Hawaii Democratic Rep. Tulsi Gabbard on Thursday released a lengthy apology for her past activism and comments against gay marriage, saying her views have “changed significantly” since her outspoken protests of the early 2000s.
“In my past, I said and believed things that were wrong, and worse, hurtful to people in the LGBTQ+ community and their loved ones,” Gabbard tweeted, along with a video. “I’m deeply sorry for having said and believed them.”
In years past, Gabbard referred to gay activists as “homosexual extremists.” Her father, Mike Gabbard, was known at the time as Hawaii’s leading opponent of the gay-rights movement. Gabbard herself was a visible force against same-sex marriage, and in 2004 spearheaded a fight in the state against a same-sex union measure.
“To try to act as if there is a difference between ‘civil unions’ and same-sex marriage is dishonest, cowardly and extremely disrespectful to the people of Hawaii,” she said at the time. “As Democrats, we should be representing the views of the people, not a small number of homosexual extremists.”
Gabbard also blasted Massachusetts’ passage of same-sex marriage legislation, making it the first in the nation to recognize gay marriage. Speaking on behalf of the Alliance for Traditional Marriage and Values, a group headed by her father, she said the Massachusetts marriage law would cause a ripple effect across the country.

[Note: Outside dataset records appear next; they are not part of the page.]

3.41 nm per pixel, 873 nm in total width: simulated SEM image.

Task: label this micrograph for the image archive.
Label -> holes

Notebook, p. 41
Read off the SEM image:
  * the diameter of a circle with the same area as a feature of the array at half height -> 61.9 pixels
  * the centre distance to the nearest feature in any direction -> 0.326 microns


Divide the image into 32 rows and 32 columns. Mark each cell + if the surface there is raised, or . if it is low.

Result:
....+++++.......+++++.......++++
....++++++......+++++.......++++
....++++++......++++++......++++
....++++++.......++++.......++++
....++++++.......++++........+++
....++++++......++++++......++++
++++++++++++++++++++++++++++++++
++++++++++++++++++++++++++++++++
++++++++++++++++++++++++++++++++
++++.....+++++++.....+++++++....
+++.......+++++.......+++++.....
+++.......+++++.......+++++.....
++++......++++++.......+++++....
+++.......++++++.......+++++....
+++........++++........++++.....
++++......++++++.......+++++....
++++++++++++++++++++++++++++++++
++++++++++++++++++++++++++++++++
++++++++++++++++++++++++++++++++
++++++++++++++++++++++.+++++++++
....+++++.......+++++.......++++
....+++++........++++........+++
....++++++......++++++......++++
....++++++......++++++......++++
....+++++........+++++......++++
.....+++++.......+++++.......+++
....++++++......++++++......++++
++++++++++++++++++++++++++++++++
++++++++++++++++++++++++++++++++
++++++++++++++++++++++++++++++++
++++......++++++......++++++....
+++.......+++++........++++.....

“It is highly likely that federal judges will soon be tearing apart our U.S. Constitution in order to force same-sex marriage down the throats of the people of Hawaii and America,” Gabbard said. “The only way to protect traditional marriage in Hawaii and throughout our country, the only way to stop activist federal judges from rewriting our constitution, is by the passage of the Federal Marriage Amendment.”
Gabbard also once gave a lengthy speech at the Hawaii State House against a proposed resolution that addressed the bullying of gay students in public schools. Gabbard argued the resolution would cast homosexuality as normal, and that it would attract “homosexual-advocacy organizations into our schools to promote their agenda to our vulnerable youth.”
On Thursday, Gabbard said her “views have changed significantly since then, and my record in Congress over the last 6 years reflects what is in my heart: A strong and ongoing commitment to fighting for LGBTQ+ rights.”
Gabbard said she grew up in a “socially conservative household, where I was raised to believe that marriage should only be between a man and a woman. For a period of my life I didn’t see the contradiction in those beliefs.”
“While many Americans may relate to growing up in a conservative home, my story is a little different because my father was very outspoken,” Gabbard said. “He was an activist who was fighting against gay rights and marriage equality in Hawaii – and at that time, I forcefully defended him.”
Gay rights groups have criticized Gabbard for her past activism, with Zeke Stokes, the vice president of programs at GLAAD, telling Fox News she was “was someone who worked so actively against our community when the stakes were so high.”
“One thing is to say that marriage should be between a man and a woman, but another is to actively work to stymie the progress of a community that is marginalized, and to oppose an effort to keep kids safe,” Stokes said.
Fox News’ Elizabeth Llorente contributed to this report.